OH MY GOD i'm crying here with laughter, just had a look on You Tube....... that is soooooo funny 

If I manage to get wriggle butt Piper in the costume this year I'll remember to video it for you.


----------



## Guest (Sep 1, 2008)

gillieworm said:


> OH MY GOD i'm crying here with laughter, just had a look on You Tube....... that is soooooo funny
> 
> If I manage to get wriggle butt Piper in the costume this year I'll remember to video it for you.


hehehe lurrvly jubley  u could even put him on youtube aswell lol.

this ones so funny haha >>> YouTube - Rare! Chihuahua wearing boots sighting and this one rofl YouTube - dog wearing boots


----------



## gillieworm (Jul 4, 2008)

I have got killer stomach ache from laughing too much.
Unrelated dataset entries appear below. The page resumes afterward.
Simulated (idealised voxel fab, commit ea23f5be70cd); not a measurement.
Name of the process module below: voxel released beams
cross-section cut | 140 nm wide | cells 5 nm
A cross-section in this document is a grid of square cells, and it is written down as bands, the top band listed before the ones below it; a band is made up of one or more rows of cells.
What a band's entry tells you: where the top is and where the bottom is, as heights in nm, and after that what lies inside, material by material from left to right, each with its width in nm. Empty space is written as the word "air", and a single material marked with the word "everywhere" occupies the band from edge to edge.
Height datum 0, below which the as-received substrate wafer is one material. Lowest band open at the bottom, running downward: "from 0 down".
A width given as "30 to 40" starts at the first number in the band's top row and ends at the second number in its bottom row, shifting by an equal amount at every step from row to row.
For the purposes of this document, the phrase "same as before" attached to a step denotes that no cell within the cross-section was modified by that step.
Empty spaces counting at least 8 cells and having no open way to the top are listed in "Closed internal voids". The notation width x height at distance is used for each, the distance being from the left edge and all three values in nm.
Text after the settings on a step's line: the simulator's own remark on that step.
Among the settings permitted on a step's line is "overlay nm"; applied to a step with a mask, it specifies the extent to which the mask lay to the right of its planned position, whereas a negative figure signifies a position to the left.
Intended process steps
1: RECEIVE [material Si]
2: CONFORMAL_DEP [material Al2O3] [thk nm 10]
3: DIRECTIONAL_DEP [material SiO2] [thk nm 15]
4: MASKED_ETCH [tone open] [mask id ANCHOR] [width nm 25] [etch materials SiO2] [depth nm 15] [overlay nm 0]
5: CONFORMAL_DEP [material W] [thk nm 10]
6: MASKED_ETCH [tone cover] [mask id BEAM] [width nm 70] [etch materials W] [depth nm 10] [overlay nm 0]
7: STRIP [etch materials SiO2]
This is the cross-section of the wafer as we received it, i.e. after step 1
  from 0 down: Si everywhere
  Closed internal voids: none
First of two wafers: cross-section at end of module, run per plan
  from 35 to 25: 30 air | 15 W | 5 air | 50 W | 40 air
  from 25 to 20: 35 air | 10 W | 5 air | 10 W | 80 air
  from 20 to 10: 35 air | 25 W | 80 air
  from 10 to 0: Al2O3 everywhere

You've got me in trouble loe, woke the old man up with laughing so hard. Mardy git has to be up for work at 4.30 so he's just come down and sternly told me to keep the racket down


----------



## Guest (Sep 1, 2008)

gillieworm said:


> Here's our boy Logan last halloween pmsl


Love that costume  I got Lucky a devil one last year but he didn't like it either only had it on long enough for a photo, i'll have a look for it


----------



## Bulldoglover (Sep 1, 2008)

For anyone who did miss the Martin Clunes Dog programme on Sunday night you can watch it on the ITV website, it shows both episodes. 
The bullie pups are lovely, we have another pup coming to us soon, just waiting for the mam to pup and I cant wait, 3 Bullies, my lifetime dream!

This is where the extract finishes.